The Lee Woodard and Sons Building is a former factory building located at 306 South Elm Street in Owosso, Michigan. It was listed on the National Register of Historic Places in 1980. It is now Woodard Station Lofts.

History

By 1900, Lyman Woodard's Furniture and Casket Company had grown large enough to warrant constructing an additional building. Woodard built a large four story brick factory building directly adjacent to his existing plant, and began equipping it. Unfortunately, demand for finished wood products began to decline. In 1904, Lyman Woodard died, causing a crisis at the firm. However, Woodard's son, Lee, stepped in to restore the company's health. When woodworking products failed to revive the company, Woodard turned to metal furniture, and converted the factory's equipment. By the mid-1920s, Woodard was again prominent in the furniture-making business, and began constructing an addition to the factory.

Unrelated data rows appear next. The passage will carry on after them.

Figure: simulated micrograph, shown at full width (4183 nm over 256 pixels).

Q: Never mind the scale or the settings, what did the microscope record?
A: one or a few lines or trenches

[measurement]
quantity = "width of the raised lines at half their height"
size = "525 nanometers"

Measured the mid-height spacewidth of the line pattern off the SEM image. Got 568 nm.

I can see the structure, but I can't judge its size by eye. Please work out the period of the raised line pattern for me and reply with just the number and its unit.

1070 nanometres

However, the Great Depression took its toll, and by 1942 the Woodard Furniture Company had liquidated its assets. In 1942, Lee Woodard converted the factory to make components for the war effort. After the war, he resumed furniture production, concentrating on metal furniture. Production continued for the next few decades, and in 1995, the company moved its factory and offices into a new building. Later the original 1900 building was converted into loft housing, containing commercial space and residential lofts.

Description

The Lee Woodard and Sons Building is a large four story brick factory. The building has tripled sets of four-over-four double hung sash windows in bowed arch brick openings. The only details on the exterior are brick pilasters at two bay intervals, and a simple dentilated brick corniceline. A c. 1925 addition is ten bays wide, and has the same basic window pattern, but with windows in trabeated brick openings.